### Import the necessary libraries

In [173]:
import requests 
import pandas as pd 
import numpy as np
from bs4 import BeautifulSoup

### Scrap the URL and get the table data 

In [174]:
URL = "https://en.wikipedia.org/wiki/List_of_postal_codes_of_Canada:_M"
res = requests.get(URL).text
soup = BeautifulSoup(res,'lxml')
df_list = []
for items in soup.find('table', class_= 'wikitable sortable').find_all('tr')[1::]:
    data = items.find_all(['td'])
    try:
        postcode = data[0].get_text()       
        borough = data[1].get_text()
        neighbourhood = data[2].get_text().rstrip('\n')
    except IndexError:pass
    df_list.append((postcode,borough,neighbourhood))

print(df_list[0:3])

[('M1A', 'Not assigned', 'Not assigned'), ('M2A', 'Not assigned', 'Not assigned'), ('M3A', 'North York', 'Parkwoods')]


### Convert the above list data into PANDAS DataFrame

In [175]:
df_data = pd.DataFrame(df_list, columns=['Postalcode', 'Borough', 'Neighbourhood'])

In [176]:
df_data.head()

Unnamed: 0,Postalcode,Borough,Neighbourhood
0,M1A,Not assigned,Not assigned
1,M2A,Not assigned,Not assigned
2,M3A,North York,Parkwoods
3,M4A,North York,Victoria Village
4,M5A,Downtown Toronto,Harbourfront


### Check the shape of the DataFrame

In [177]:
df_data.shape

(289, 3)

### Get the count of Column Borough = Not assigned

In [178]:
df_data['Borough'].eq('Not assigned').sum()

77

### Get the count of Column Neighbourhood = Not assigned

In [179]:
df_data['Neighbourhood'].eq('Not assigned').sum()

78

### Remove the rows where Borough = Not assigned 

In [180]:
df_data = df_data[df_data.Borough != 'Not assigned']

### Shape of the DataFrame after removing rows, where Borough column equal to Not assigned values

In [181]:
df_data.shape

(212, 3)

### Get the rows where Neighbourhood is equal to Not assigned values

In [182]:
df_data['Neighbourhood'].eq('Not assigned').sum()

1

In [183]:
df_data.loc[df_data['Neighbourhood'] == 'Not assigned']

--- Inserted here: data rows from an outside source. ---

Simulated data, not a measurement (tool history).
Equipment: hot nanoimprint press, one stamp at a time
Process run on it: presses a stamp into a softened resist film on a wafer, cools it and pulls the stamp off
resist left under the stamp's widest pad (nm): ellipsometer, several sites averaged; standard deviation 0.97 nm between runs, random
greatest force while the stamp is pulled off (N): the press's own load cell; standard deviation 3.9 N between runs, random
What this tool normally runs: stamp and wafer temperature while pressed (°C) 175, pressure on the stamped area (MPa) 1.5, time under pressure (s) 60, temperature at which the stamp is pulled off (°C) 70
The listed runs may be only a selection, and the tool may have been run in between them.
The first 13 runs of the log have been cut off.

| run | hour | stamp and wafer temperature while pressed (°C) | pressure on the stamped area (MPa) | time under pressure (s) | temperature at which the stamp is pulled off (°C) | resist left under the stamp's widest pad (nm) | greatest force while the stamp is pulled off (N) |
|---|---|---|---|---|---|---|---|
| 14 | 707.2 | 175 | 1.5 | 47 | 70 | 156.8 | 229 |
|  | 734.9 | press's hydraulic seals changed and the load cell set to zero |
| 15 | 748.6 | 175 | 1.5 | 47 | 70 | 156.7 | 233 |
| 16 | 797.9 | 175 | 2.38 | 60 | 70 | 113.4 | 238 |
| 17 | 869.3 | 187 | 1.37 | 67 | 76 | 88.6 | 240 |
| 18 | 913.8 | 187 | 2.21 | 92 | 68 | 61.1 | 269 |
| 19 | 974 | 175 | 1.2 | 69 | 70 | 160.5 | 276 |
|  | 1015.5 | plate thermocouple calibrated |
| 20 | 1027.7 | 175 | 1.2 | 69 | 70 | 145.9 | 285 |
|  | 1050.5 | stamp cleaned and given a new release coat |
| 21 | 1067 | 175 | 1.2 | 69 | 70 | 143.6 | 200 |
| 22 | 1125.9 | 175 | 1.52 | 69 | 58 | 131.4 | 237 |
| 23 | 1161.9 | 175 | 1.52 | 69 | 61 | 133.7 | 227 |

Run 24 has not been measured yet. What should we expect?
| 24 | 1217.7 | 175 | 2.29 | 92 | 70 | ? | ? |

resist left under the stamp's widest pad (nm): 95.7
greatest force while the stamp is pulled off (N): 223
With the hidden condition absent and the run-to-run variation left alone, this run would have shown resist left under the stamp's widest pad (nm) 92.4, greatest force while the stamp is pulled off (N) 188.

Unnamed: 0,Postalcode,Borough,Neighbourhood
8,M7A,Queen's Park,Not assigned


### Copy the value of Borough column to the Neighbourhood column, if Neighbourhood == Not assigned 

In [184]:
df_data['Neighbourhood'] = np.where(df_data['Neighbourhood'] == 'Not assigned', df_data['Borough'], df_data['Borough'])

In [185]:
df_data['Neighbourhood'].eq('Not assigned').sum()

0

### Merge the Neighbourhoods for the same Postal Code 

In [186]:
df_data = df_data.groupby(['Postalcode', 'Borough'])['Neighbourhood'].apply(', '.join).reset_index()

## Final Shape of the Notebook

In [188]:
df_data.shape

(103, 3)